The future of data


Data Data has been around for many years it has seen transformations over the centuries from being stored on stones and paintings in caves to pen and paper, typewriters reovlutionizing the time to generate documents of data. In the last 3 years, the current incarnation of data has seen huge storage capacity boosts from relatively physically large 0.5GB hard drives to more modern tiny multi gigabyte micro sd cards.

An explosion of data has occurred every year more data is being generated from systems than the previous year. It might be from Enterprise Planning systems and Customer relation databases it might be regulatory required information. The most important thing is as a world, we are storing much more information than we previously might have done simply because , we can.

The future of data is on the brink of major changes, like the last three years, we shall undoubtedly see an equally incremental amount of data storage capacity.  In 2013 I would not be surprised to see 1Pb hard drives becomming more common.

Handling of this data is a major task that needs management and IT to work together for common goals. Current data management tools are simply too inferior to handle data on that scale. The software is not scalable or capable of handling the scope.  Development goals need to be included in long term strategies to have the capabilites in place to deal with the rise in data.

Portability, nowadays everyone has a mobile phone, and there are many people whom have a smart phone capable of viewing and even editing propietery applications’ data. Therefore data storage needs to support these systems being able to get at the information they need and in a timely manner.

Security becomes another major issue, although governments seem reluctant to keep data secure, the  general public do not expect that from organizations. Systems must be put in place that allows staff access to the information that they need without comprimising on accessibility of the data.

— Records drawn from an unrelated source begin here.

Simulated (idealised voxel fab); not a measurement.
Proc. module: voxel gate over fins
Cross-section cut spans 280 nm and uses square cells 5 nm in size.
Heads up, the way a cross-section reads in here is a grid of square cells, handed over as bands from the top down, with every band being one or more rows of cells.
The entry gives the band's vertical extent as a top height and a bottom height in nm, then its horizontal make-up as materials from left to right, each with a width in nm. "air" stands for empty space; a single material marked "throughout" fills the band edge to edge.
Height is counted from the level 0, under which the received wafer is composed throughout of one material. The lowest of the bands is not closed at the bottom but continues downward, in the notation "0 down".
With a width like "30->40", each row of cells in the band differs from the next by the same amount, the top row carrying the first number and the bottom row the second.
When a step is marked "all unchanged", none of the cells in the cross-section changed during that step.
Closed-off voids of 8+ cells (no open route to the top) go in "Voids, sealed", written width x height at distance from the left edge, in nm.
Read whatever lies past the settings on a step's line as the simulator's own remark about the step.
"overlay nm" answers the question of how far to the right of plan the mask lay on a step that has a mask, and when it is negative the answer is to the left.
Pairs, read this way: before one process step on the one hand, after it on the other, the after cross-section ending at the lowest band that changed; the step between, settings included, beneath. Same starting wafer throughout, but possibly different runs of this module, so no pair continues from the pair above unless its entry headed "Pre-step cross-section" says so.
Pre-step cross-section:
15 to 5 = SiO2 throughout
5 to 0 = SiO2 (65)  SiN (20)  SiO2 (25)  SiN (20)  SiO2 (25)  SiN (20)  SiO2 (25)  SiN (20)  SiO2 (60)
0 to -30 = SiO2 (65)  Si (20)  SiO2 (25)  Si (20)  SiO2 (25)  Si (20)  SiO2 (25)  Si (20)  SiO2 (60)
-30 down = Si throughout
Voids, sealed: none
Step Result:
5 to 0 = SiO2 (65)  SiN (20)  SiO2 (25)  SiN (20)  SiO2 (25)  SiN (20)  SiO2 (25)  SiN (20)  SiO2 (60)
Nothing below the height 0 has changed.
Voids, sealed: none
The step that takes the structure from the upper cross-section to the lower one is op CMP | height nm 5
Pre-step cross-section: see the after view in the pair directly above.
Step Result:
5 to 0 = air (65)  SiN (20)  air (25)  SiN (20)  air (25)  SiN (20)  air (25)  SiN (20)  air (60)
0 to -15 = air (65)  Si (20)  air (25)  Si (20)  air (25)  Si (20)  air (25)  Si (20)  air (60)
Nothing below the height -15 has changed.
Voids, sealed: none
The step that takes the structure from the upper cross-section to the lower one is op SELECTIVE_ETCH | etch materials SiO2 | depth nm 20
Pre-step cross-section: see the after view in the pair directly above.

Further, organizations need to consider what they want to do with the data. No longer is it practical for companies to store information in the hopes it will be a benefit. To make effective business decisions they need to consider the information that they have and use it in a logical productive method.

In the modern logic of data, it needs to be secure, scalable and accurate, but data management is not really about any of that. It is all about the user, the guy sitting at the reception looking for the customer records must be able to find them.

Without any of that, we might as well wipe the data.